I don’t blog on weekends, but today’s activity has to be recorded. This afternoon, I loaded the van with the same girls who participated in Monique Polak‘s writing class at Marianopolis and took them to her home in Montreal for what Zahra and I are calling a “creative writing jam session”.
Monique taught them how to use “trouble” to fire up their stories and led them through a writing exercise where they had to recall a memory using their five senses. She asked them to write down as many words as they could think of that start with the letter j. She read them two chapters of her children’s book-in-progress, and the girls gave her their suggestions. She showed them the link between using real memories and jumping into fiction.
Monique talks quickly, and I strain to listen and soak up as much as I can. Maybe that’s a teacher tactic; I could tell Zahra was mesmerized. And though I’ve been writing for much of my life and have taken several creative writing classes, Monique gave a tip to these kids that took me by surprise; but once she said it, I knew she was right, and I think it will make a difference in my writing: go easy on the adverbs. If you’re using the right verbs, you don’t need them.
I can’t stop thinking about this for two reasons: 1. Like I wrote above, in all the writing classes I’ve taken, no one has ever said that to me before; and 2. It’s as much a slap in the face as the death of the five-point essay was for me. You spend years in school learning the five-point essay, and then you spend years at university and in your professional career unlearning it. The same just happened, for me, with adverbs. In middle school, teachers assigned me several papers whose sole purpose was to prove to them that I could drown my writing in singsong-y adverbs. And while simple intuition may have led me to tone that down, now I will notice it and think first of the choice of verb before modifying it with an adverb.

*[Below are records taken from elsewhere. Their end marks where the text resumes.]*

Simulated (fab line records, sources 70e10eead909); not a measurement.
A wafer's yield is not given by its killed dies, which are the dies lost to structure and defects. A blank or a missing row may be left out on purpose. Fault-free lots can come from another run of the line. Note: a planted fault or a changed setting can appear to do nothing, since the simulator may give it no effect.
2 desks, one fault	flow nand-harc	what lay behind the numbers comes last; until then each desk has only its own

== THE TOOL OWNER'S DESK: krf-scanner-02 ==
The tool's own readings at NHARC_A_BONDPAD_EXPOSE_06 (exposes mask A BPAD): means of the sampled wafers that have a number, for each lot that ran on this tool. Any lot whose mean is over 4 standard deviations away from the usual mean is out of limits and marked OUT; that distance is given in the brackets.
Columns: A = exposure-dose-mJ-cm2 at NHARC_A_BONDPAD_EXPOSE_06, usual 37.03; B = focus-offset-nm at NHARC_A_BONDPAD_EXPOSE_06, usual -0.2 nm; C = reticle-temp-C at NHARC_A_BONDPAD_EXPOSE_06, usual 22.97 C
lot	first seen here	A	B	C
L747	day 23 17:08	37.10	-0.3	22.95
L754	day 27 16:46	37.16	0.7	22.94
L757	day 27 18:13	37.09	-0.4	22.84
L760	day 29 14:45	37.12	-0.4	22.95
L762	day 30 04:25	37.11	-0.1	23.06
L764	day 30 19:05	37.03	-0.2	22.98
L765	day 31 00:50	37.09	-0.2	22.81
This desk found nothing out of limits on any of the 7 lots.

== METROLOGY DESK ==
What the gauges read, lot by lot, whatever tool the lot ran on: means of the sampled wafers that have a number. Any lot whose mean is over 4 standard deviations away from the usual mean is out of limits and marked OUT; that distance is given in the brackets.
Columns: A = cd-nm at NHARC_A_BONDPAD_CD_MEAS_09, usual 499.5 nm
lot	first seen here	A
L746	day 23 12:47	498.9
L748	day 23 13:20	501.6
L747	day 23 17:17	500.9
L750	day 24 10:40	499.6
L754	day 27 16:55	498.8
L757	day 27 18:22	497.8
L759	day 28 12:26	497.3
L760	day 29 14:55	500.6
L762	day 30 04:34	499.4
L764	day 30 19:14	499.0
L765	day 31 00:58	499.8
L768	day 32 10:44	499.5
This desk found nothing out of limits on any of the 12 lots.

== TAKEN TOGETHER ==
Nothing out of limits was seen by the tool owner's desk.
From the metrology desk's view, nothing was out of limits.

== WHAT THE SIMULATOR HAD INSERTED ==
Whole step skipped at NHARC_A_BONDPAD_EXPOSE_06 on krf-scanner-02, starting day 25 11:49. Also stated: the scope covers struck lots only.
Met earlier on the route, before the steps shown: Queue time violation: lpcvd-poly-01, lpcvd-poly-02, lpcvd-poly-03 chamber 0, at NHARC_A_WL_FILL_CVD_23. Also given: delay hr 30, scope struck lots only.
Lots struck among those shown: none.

All that to say, it pays to learn from the best. When Zahra got home, she immediately took to the kitchen counter to continue her writing prompt while I made dinner. And now that she’s in her pyjamas, teeth brushed and in bed, she’s toiling away under her reading lamp. She asked me if she could come back downstairs if she needs to sharpen her pencil. She’s inspired—and that, to me, is the point of seeking out the experts.